With Mr. Asmussen having accumulated profound experience of the euro zone's debt crisis over the past three years, and with the substantial political will of Germany behind the proposal, it is unlikely that the nomination will fail.
Joachim Poss, deputy finance spokesman for the SPD in Berlin, said that the Finance Ministry had "made a good choice," and dropped the clearest hint yet that the reasons for Mr. Stark's sudden resignation, which shocked financial markets Friday, lay in the ECB's controversial policy of buying the government bonds of troubled states. Mr. Stark himself had cited only "personal reasons."
"It's to be hoped that the political conditions that would make it unnecessary for the ECB to buy government bonds in future will be put in place as quickly as possible," Mr/ Poss said. "That would allow [Asmussen] a better working basis than Jürgen Stark had to date."
Mr. Asmussen's nomination to the ECB is resonant for another reason. Like the new Bundesbank President Jens Weidmann, he is a former student of Axel Weber, the university professor-turned-central banker who seemed destined to be the next head of the ECB before his own shock resignation in February. Mr. Weber had criticized the ECB's bond-buying program more explicitly, and appeared reluctant to accept a position where he would be repeatedly outvoted on the issue.

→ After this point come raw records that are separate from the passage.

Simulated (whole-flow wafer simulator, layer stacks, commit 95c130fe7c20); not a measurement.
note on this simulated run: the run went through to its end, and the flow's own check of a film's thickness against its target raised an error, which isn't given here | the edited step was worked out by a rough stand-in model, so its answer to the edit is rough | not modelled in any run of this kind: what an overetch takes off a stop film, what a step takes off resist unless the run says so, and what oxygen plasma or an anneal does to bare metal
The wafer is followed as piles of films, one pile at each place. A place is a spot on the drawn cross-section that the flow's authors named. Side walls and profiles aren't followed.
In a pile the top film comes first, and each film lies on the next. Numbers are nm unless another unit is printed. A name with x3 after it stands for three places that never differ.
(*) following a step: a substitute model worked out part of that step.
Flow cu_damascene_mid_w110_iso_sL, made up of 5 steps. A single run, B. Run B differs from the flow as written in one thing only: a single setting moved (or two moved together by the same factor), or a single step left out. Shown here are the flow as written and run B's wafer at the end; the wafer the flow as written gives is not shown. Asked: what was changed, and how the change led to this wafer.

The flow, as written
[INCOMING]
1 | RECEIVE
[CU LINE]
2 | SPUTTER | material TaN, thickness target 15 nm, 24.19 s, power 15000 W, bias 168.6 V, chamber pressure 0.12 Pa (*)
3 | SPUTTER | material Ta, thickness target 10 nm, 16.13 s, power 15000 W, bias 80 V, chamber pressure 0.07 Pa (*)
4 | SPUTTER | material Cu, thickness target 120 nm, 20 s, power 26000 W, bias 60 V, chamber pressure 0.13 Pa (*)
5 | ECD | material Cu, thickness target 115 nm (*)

Elsewhere in the news conference, Mr. Schaeuble repeated that Greece must meet the conditions set for it by its official creditors before the next tranche of aid will be disbursed. He said that both the euro zone's governments and the International Monetary Fund were agreed on this.
He also dismissed suggestions that Greece would go bankrupt if the tranche isn't disbursed on time, noting that the country had moved up the issuance of short-term debt to bolster its cash balances. Greece earlier this week sold €1.45 billion ($1.98 billion) of six-month treasury bills.